It has been a tough year for carriers plying their trade on the key Asia to North Europe corridor as demand growth that has been evident elsewhere simply refuses to come, shipping consultancy Drewry said.
After seven months of the year westbound volumes from Asia to North Europe were down by 1% following lacklustre demand in the two key import markets of the UK and Germany.
Namely, carriers have attempted to prop up utilisation with ad-hoc skipped sailings, but heading towards the traditionally slower post-summer season something much more radical was required to prevent rates from slumping in the weeks leading to China’s Golden Week holiday at the start of October, just as they did last year and the year before, the shipping consultancy explained.
2M carriers Maersk Line and MSC have ridden to the rescue of the market by announcing that they will suspend one of their flagship Asia-Europe loops, AE2/Swan, using ultra large container vessels of over 19,000 TEU at the end of this month.
While the AE2/Swan may be going at least three of the ships deployed will remain active in the trade, according to Drewry. That is because Maersk will cascade its three units from the AE2/Swan into the AE1/Shogun service, which currently uses slightly smaller units of about 17,500 TEU. The current AE1/Shogun ships will either be idled or sent to dry dock for maintenance, the shipping consultancy said citing Maersk.
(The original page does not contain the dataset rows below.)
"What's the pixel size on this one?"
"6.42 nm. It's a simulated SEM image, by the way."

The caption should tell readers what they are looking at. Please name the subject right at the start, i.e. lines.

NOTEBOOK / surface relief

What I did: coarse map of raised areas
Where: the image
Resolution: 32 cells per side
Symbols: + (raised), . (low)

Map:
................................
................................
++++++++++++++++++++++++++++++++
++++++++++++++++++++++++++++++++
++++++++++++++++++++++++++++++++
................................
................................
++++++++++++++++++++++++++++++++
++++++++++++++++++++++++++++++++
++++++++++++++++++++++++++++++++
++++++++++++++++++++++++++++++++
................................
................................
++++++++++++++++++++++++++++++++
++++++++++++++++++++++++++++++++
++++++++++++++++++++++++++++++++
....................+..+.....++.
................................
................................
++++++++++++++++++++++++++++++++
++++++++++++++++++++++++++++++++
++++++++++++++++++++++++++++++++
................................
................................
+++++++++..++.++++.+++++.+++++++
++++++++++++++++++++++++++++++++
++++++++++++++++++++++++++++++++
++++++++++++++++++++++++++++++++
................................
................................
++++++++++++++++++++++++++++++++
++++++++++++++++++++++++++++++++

“What would really help the spot market gain traction would be another service cut, but so far there is nothing to suggest that is a likely course of action. The most obvious source would be the Ocean Alliance, which will take over as the largest capacity provider in the Asia-North Europe trade when the AE2/Swan is suspended.
“Whether those lines are prepared to cede market share for the greater good of the market remains to be seen.”